Source: J Pat Carter, AP
Zack Greinke– Okay, we’re done with the warmup act. Now, we can get to the headliners. Look, we all know how important the three Ohio-bound position players have been for the team, but ten years from now, no one will look back at any of their numbers and say, “Now THAT was a season to remember!” The same cannot be said of the Dodgers’ two phenominal aces, anchoring not just their own team, but the entire National League. When one thinks of the Los Angeles Dodgers historically, one thinks of starting pitching, and that has rarely been more true than this season. If Zack Greinke isn’t starting the game on Tuesday, Major League Baseball will need to open an investigation.
Incidentally, many of the same things said about Adrian Gonzalez can be said about Zack Greinke. Among them, he’s not Hall of Fame bound (yet), but is certainly Hall of Fame ballot bound. He was signed in a deal with measured praise at the time- an upgrade who supposedly wasn’t worth the price, when in actuality, it has been a bargain. Also similar to Gonzalez is his quiet determination- not a very animated guy, to say the least, but as fierce a competitor as one can imagine. (Note the way he takes his at-bats.) And finally, like the Dodger first baseman, Zack Greinke has changed teams far more than someone of his ability should.
On almost any other team, someone of this description would be an Opening Day starter. But not the Dodgers, because of the next guy.
Source: Chris Carlson, AP
Clayton Kershaw– Much as it was appropriate to start this player list with Joc Pederson, it’s appropriate to save the best for last, ending it was Clayton Kershaw, as he was the last person to be added to the National League squad, somehow. It’s an annual tradition for a successful fanbase’s team to seethe about their guy(s) getting snubbed, but Dodger fans were primed for once-in-a-generation, next level outrage. I’ll be honest- on some level, I was kind of looking forward to it! The very idea of the Giants’ skipper, so publicly snubbing the best pitcher in baseball (even if that wasn’t his intention), was going to make a fun narrative for years to come. Now, we have Kershaw, making another ho-hum mid-July appearance, something that he might not have even wanted to do! (We’ll never know.) But regardless, if you’re going to leave off someone who is both the reigning Cy Young AND MVP winner, you’d better have a really good reason to do so. Bruce Bochy did not. He is fortunate that circumstances bailed him out.
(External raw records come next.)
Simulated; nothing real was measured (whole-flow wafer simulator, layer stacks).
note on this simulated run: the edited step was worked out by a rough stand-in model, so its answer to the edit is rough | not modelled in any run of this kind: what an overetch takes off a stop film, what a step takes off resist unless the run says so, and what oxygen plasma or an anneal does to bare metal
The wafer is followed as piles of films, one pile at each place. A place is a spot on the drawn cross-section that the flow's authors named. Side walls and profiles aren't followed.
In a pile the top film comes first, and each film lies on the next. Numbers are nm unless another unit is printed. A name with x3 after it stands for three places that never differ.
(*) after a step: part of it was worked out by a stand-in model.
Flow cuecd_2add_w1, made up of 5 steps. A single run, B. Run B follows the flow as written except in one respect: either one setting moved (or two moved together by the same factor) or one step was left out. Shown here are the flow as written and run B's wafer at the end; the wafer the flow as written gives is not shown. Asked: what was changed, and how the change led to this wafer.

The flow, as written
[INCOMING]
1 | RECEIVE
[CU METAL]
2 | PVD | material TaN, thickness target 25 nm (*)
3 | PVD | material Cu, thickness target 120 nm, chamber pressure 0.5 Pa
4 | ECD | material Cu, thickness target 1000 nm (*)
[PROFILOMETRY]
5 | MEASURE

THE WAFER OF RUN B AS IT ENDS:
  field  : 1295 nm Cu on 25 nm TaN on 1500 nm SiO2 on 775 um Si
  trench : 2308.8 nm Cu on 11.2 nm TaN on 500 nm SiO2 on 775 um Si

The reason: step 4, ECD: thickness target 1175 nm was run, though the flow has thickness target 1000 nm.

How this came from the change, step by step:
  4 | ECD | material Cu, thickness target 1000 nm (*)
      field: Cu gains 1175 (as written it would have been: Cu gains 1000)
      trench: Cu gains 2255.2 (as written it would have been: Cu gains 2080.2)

As for Kershaw himself, yes, he’s having an “off year” by HIS measures, mainly due to lack of run-support, and a few more home run balls than he’s accustomed to giving up. But by any other measure, he is still an Ace-of-Spaces, even on a team WITH Zack Greinke. If past seasons are any indication, he will only get stronger as the summer goes on.
So that’s the player list, but we promised SIX Dodgers at the beginning of this, so here’s one more:
Don Mattingly– Making his first All Star appearance since 1989- then as a player, obviously- he is a rare controversial selection for many fans of his OWN team. Seeing how the Dodgers have been in first place all season, it’s been puzzling to listen to the fan reaction when Mattingly’s name is announced at Dodger Stadium, prior to the starting lineups. And yes, we all know about his shortcomings strategically, but that’s hardly a reason not to give a polite applause for your first place team’s skipper! (In small but clearly audible cases, there have actually been BOOS.)
The fact is, Mattingly will never be Joe Maddon. But he has always been a high character guy, demanding the best effort from his players while simulataneously supporting them when they give it. He has navigated through ownership scandals, players demanding more playing time, and various other personnel conflicts. We will see what the rest of the season brings, but so far, he has been the right man for this team, and his selection is well deserved.
After what happened in 2002, you never know WHO will be pitching in extra innings! (source: Claudia Gestro – Baltimore Post Examiner)
With Bud Selig now retired, we hope that we will be able to retire the “This-Time-It-Counts” silliness after this year, as well. But while it’s still with us, let’s also hope that at least this time around, the cause that Greinke, Kershaw and everyone else will be contributing to, will ultimately be their own this October.